Koch Urges Merz and SPD Leaders to Risk Political Futures for Germany's Reforms
Politics

Koch Urges Merz and SPD Leaders to Risk Political Futures for Germany’s Reforms

Roland Koch (CDU) urges Chancellor Friedrich Merz and the SPD leaders Lars Klingbeil and Bärbel Bas to be willing to bet their own political futures on reforms. In a guest contribution to the Wednesday edition of the “Frankfurter Allgemeine Zeitung”, the former Hessian premier argues that saving the political centre is fundamentally a question of leadership.

Koch cited Merz’s own remarks, made before his re‑election as party chair, in which he spoke candidly about pain limits and how to overcome them. “Beyond that particular mandate” Koch writes, “leaders must risk their own heads so that supporters stay on board even when the road steepens”.

The party heads and the government were elected for precisely that purpose. They should be measured by their ability to turn unpopular, painful course corrections into majority‑supported decisions during crises. This demands a willingness to endure deep wounds in the polls until the first visible positive results surface.
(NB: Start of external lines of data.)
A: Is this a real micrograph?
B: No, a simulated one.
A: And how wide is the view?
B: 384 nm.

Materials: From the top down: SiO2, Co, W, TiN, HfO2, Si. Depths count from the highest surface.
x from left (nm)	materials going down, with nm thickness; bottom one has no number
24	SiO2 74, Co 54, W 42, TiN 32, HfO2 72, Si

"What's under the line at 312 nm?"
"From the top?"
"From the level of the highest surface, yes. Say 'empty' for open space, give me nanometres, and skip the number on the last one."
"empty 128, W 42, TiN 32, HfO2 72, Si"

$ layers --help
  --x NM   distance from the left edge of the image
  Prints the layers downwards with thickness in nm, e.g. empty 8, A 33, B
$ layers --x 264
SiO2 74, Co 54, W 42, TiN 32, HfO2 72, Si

Koch stresses that Germany’s radicalisation can only be broken through a new promise of prosperity. He calls on the Union and SPD leadership to convene in private and craft a package that pushes both parties to the maximum pain limit-without tearing them apart. They must go far beyond their comfort zones to rescue the democratic centre, preserve prosperity, and safeguard social harmony. The negotiations should cover work‑time law, co‑decision‑making for emerging technologies, personal responsibility within social systems, relinquishing long‑held subsidies, tax reform, and taxing the highest private net incomes.